2
HH 268-17
HC 3258/17
Ref HC 6557/15
VERONICA NYONI MURINGAI
versus
WISROD INVESTMENTS (PRIVATE) LIMITED
and
REGISTRAR OF DEEDS N.O.
and
SHERIFF OF ZIMBABWE
and
REASON MATARUSE
HIGH COURT OF ZIMBABWE
TAGU J
HARARE, 21 April and 3 May 2017
URGENT CHAMBER APPLICATION
T Dzvetero, for the applicant
W.R. Chingeya, for 1st the respondent
Charles Kamba in person for 4th respondent
TAGU J: This is an application brought on a certificate of urgency seeking the stay of the execution (auction of property) of an order granted by this court under case number HC 6557/15 pending the determination of an application for condonation for late filing of an application for rescission of default judgment and an application for rescission of default judgment filed simultaneously in this Honourable Court. The brief background of the matter is that the applicant entered into a loan agreement for the capital sum of US$65 000.00 (Sixty Five Thousand Dollars) on 13 March 2015. The tenure of the loan was 30 days as per the copy of the agreement filed and marked Annexure “A”. The capital sum together with interest amounted to US$71 500.00 (Seventy One Thousand Five Hundred Dollars. The loan was secured by the applicant’s immovable property, namely Flat Number 801 Warwick Flats, called Stand number 1837 Salisbury as per the copy of Deed of transfer Annexure “B”. Having failed to repay the loan in terms of the agreement the applicant was sued for the recovery of the same culminating in Deed of settlement and a consent order being executed between the applicant’s erstwhile legal practitioners Chadyiwa & Associates and the first respondent’s erstwhile legal practitioners J, Mambara & Partners on 3 July 2015. In December 2015 the first respondent obtained a writ of execution and the applicant’s property was then attached. After the attachment of the applicant’s property in December 2015 the applicant repaid a total of US$65 000.00 to the first respondent. Note should be taken of the fact that the repayment proved tough at times resulting in the applicant’s property being reattached in February 2016. What jolted the applicant into action now is the reattachment of her property once more on the 5th of April 2017 allegedly for interest on top of the US$$71 500.00.
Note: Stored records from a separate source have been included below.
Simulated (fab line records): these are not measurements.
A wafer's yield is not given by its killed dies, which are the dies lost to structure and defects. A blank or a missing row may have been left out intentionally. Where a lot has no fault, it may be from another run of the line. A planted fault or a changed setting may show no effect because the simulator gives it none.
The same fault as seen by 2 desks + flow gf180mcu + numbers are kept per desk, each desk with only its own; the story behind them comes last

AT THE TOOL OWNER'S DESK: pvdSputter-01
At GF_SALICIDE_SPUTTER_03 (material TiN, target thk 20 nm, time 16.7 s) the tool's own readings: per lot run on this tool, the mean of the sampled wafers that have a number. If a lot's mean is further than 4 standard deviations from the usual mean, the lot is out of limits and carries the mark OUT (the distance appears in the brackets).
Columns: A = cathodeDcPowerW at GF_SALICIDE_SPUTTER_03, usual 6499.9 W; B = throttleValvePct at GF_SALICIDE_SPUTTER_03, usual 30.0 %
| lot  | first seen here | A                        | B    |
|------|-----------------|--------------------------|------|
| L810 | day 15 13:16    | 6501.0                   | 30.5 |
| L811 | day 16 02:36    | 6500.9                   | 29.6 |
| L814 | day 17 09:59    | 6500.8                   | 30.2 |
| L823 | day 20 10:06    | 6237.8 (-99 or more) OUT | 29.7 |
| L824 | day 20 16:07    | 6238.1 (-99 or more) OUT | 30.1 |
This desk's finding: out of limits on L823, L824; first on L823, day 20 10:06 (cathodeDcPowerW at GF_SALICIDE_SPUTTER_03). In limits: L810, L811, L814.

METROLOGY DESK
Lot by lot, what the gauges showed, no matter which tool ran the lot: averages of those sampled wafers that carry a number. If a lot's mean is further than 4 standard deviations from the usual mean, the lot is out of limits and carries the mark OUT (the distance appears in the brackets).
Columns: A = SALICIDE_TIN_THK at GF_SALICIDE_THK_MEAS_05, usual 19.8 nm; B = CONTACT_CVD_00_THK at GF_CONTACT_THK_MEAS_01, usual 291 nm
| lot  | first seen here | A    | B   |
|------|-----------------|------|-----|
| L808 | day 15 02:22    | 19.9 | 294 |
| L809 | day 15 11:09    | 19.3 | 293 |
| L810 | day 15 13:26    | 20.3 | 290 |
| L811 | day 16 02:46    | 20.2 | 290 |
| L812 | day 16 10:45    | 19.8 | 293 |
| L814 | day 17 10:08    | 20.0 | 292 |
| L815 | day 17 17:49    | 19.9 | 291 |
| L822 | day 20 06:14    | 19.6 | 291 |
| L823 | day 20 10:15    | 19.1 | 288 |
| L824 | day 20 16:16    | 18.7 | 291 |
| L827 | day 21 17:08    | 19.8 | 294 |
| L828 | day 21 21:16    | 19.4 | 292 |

The applicant is now seeking to disown the Deed of Settlement and the consent order executed by his erstwhile legal practitioners in 2015 on the basis that the Deed of settlement and the consent order were executed without her authority because the first respondent did not make the said sum of US$71 500.00 available to her and that the attached property belonged to a third party one Reason Mataruse who is represented by Mr Charles Kamba through a power of attorney.
At the hearing of the matter Mr Charles Kamba for the fourth respondent appeared in person and indicated that he had nothing to say.
Mrs Chingeya for the first respondent took two points in limine. The first preliminary point raised by the counsel for the first respondent was that the applicant’s founding application was not properly placed before the Honourable Court because it sought rescission of a default judgment which is non-existent. According to her the applicant consented to judgment as per the attached deed of settlement and consent to judgment marked as “A’, “B” and “C” respectively. She therefore said to apply for rescission of a default judgment is mischievous and the whole application had no legal basis as it is based on wrong facts. The second point was that the matter is not urgent. She said the judgment was granted in 2015 and thereafter an execution was done and the applicant paid out part of the amount owed. The execution subject to this application is a second one and the applicant should have approached the court long time ago if she had a case against the judgment. It therefore makes no sense to rush to court to stay the execution of a judgment that she consented to. She hastened to point out that the current applicant’s legal practitioner as a reasonably qualified lawyer should have pointed this fact to his client after receiving these instructions before rushing to make an urgent chamber application without acquaintance of the subject matter. Hence she prayed that on this basis alone the application should fail without dealing with the merits of the application.
Having heard the parties I am inclined to accept the preliminary points raised by the counsel for the first respondent. While counsel for the applicant argued that the applicant relied on dubious instructions she obtained from her former legal practitioner, it is clear that it is wrong to say that the application for condonation is being made on the basis of an a default judgment. If counsel for the applicant had perused the filed first it should have dawned to him that no default judgment was ever granted. It was a consent to judgment that was made. Be that as it may, I am also satisfied that if indeed the applicant had not received any money from the first respondent one wonders why she paid a whopping US$65 000.00 to the first respondent? She should have acted as far back as 2015 when her property was first attached. Or at least she should have acted in 2016 when her property was attached for the second time. That is the time she should have acted. The cause of action did not arise in 2017 when her property was attached for the third time. In my view this matter is not urgent at all. If ever there is any urgency in this matter it is self-created. This is not the kind of urgency contemplated by the rules. As to what constitutes urgency has been explained in a number of cases and the famous one being Kuvarega v Registrar General and Anor 1998 (1) ZLR 188 (H). It has been said time without number that the law protects the vigilant and not the sluggard. It is for this reason pointless for this court to deal with the merits of the application.
In the result the application is dismissed with costs.